Skip to content

Setting up a Spark 2.0 notebook with MLeap and Toree

Mikhail Semeniuk edited this page Jan 23, 2017 · 7 revisions

Setting up a Spark 2.0 notebook with MLeap an Toree

Install Jupyter and Toree

We are going to assume you already have the following installed:

  1. Python 2.x
  2. Docker (required to install Toree)

Install Jupyter

virtualenv venv

source ./venv/bin/activate

pip install jupyter

Build and install Toree

Clone master into your working directory from Toree's github repo.

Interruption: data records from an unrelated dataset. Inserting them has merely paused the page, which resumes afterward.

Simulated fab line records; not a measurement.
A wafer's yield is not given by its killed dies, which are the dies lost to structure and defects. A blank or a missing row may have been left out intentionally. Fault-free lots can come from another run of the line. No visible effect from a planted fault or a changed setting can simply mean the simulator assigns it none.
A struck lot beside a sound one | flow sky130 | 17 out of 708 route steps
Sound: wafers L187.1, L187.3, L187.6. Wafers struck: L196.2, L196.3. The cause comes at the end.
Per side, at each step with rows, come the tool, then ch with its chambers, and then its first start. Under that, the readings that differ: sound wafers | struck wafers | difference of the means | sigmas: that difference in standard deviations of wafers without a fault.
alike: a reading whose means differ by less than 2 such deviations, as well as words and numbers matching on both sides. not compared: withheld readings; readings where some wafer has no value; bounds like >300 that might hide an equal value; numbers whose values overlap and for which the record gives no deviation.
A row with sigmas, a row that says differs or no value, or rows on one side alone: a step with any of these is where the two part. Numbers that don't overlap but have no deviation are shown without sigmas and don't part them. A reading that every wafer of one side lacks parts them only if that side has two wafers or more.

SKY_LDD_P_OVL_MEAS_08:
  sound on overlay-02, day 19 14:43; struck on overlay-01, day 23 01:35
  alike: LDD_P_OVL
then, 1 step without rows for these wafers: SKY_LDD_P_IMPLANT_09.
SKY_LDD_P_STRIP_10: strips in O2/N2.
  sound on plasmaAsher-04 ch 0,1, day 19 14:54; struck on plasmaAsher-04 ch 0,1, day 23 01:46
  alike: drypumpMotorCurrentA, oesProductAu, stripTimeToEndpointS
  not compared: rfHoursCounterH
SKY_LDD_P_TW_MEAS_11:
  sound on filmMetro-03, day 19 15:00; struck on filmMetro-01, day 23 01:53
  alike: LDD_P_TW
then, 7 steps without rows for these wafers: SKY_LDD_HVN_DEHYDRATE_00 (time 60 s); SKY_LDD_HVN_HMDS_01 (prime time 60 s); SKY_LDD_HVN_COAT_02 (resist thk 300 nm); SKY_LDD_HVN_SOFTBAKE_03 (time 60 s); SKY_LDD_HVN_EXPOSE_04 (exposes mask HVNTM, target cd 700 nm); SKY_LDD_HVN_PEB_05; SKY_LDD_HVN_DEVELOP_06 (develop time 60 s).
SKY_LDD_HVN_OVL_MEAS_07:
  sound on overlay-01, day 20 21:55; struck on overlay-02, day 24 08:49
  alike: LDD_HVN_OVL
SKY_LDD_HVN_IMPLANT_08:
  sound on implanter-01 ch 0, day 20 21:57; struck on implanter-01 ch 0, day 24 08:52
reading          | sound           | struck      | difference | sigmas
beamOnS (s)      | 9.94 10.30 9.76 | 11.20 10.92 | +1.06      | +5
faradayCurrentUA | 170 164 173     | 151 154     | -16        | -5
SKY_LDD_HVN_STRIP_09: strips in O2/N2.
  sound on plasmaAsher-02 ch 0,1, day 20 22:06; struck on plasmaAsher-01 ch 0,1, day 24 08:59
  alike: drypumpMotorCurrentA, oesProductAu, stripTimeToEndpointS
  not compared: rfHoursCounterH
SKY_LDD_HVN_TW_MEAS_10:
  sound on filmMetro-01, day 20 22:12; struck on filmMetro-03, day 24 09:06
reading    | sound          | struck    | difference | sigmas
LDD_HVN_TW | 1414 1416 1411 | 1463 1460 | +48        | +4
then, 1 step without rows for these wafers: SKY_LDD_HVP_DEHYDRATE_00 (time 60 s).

For this next step, you'll need to make sure that docker is running.

$ cd incubator-toree

$ make release

$ cd dist/toree-pip

$ pip install .

SPARK_HOME=<path to spark> jupyter toree install

Launch Notebook and Include MLeap

The most error-proof way to add mleap to your project is to modify the kernel directly (or create a new one for Toree and Spark 2.0).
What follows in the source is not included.